Immigration lawyers are carrying personal safety alarms in fear they will be physically attacked amid a “growing climate of hostility” they say is partly fuelled by “dangerous” Home Office rhetoric.

With a general election looming, the Government’s “anti migrant attacks” will only ramp up, Legal Director at Bail for Immigration Detainees (BID), Pierre Makhlouf, has warned.

“We will need to be really careful, the closer we get to the elections, that we don’t get attacked as a consequence of that rhetoric,” he told the Standard.

Mr Makhlouf added that violence against asylum seekers and refugees in the UK this year “has made it evident to immigration lawyers that the Government rhetoric is leading to violence”.

He said that BID, which represents clients in their deportation appeal, has received threatening phone calls, letters which had to be referred to police, and has been accused of “helping rapists and murderers”.

Another immigration lawyer and Partner at the firm Leigh Day, Jacqueline McKenzie, sat in her car “petrified” that it would “blow up” after an email containing a “misrepresentative” dossier about her from the Conservative Campaign Headquarters was shared to newspapers in August.

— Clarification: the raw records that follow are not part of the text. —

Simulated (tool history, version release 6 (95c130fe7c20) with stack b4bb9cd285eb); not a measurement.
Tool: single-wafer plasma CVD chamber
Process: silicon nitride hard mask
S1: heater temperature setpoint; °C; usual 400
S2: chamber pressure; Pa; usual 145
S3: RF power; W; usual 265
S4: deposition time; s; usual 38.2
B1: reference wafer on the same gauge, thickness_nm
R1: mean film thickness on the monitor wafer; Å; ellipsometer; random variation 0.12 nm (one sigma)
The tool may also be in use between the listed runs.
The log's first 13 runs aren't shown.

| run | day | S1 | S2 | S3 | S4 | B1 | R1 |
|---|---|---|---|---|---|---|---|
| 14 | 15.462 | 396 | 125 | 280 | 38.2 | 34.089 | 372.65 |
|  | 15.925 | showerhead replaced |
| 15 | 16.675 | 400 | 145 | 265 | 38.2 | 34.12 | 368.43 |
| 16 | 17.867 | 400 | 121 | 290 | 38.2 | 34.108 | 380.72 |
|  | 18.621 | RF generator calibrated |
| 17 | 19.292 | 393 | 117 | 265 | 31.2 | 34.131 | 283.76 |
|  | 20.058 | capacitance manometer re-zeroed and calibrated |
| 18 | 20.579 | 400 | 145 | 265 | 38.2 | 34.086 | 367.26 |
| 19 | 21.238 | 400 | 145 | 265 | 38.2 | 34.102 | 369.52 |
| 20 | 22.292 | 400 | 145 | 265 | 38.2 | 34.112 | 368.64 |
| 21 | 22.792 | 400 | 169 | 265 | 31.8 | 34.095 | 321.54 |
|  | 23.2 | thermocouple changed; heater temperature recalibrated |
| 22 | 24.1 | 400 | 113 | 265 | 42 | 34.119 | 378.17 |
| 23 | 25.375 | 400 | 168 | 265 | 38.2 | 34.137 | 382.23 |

Mrs McKenzie said she was targeted as a “lefty lawyer” in the dossier, which was “underpinned by racism and misogyny”, after representing an asylum seeker who had been a victim of torture.

The asylum seeker was about to be deported from the UK to Rwanda under the Government’s controversial scheme.

Mrs McKenzie said she has reported the dossier as a hate crime to police and said she still watches her back when she leaves the office.

“The sort of vitriol that I’ve received is mainly on social media but also stuff has come into my inbox at work. One person said: ‘You deserve what’s coming to you’,” she told the Standard.

“I had the cutthroat emoji [sent to me] on Twitter and that person has been banned.”

It comes just months after Prime Minister Rishi Sunak claimed “lefty lawyers” were blocking efforts to crack down on illegal migration, and Home Secretary Suella Braverman wrote to Tory party members claiming “an activist blob of leftwing lawyers, civil servants and the Labour party” had opposed the Government’s attempts to curb small-boat crossings in the Channel.

Terms such as “lefty lawyers” and “activist blob of leftwing lawyers” are “frequently employed in discussions on immigration and asylum matters and practitioners”, the Immigration Lawyers Practitioners’ Association (ILPA) said.

On August 8 the Home Office announced it was establishing a taskforce to crack down on “crooked lawyers” who coach “illegal migrants to lie” after the Daily Mail reported that a handful of lawyers were doing so.

Home Secretary Suella Braverman and Prime Minister Rishi Sunak (PA)

The following week the ILPA wrote to the Home Secretary and Prime Minister, warning that “practitioners representing migrants find themselves targeted”.

“Lawyers must be allowed to perform their professional duties without fear for their safety and with the appropriate safeguards should their security be threatened or compromised,” the letter said.

In response the Home Office said it “regularly” reviews language it uses around “emotive” topics of asylum and immigration.

But Mr Makhlouf said that’s “laughable”.

“The Home Office has over recent months, if not years, taken a much more strident position on social media…making sweeping judgments about categories of asylum seekers.

“We’re worried that people will believe the rhetoric.”

He said that BID had received threatening letters from the public when attempted removals of asylum seekers to Rwanda were being made by the Government, and lawyers “were then being attacked for taking the cases to court”.

“We know that while asylum seekers are made the focus of attack, that lawyers are certainly put at the forefront of responsibility,” he said, adding that staff are “careful” about who they let into their London office.

Mrs McKenzie said she still feels unsafe.

“I’m still security conscious. I’m still altering routes and looking around me when I leave my house and particularly when I leave the office quite late.

“It’s absolutely appalling that just for doing our jobs we now have to have security measures and briefings from the police and security companies.

“This is unacceptable in Britain.”

Suella Braverman visited Rwanda earlier this year (PA Archive)

Zoe Bantleman, ILPA legal director, said: “We are aware of a number of ILPA members who have been subject to threats and abuse while seeking to defend the rights of migrants and people seeking asylum.

“We urge senior members of the Government, including the Prime Minister and Home Secretary, to lead by example, to change their rhetoric so that practitioners representing some of the most vulnerable in society can carry out their professional obligations without fear for their safety."

A Home Office spokesperson said: “While the majority of lawyers act with integrity –  we know that some are lying to help illegal migrants game the system. It is not right or fair on those who play by the rules.

“It is unacceptable that lawyers are being threatened for doing their job and we urge anyone who has been targeted to report it to the police.”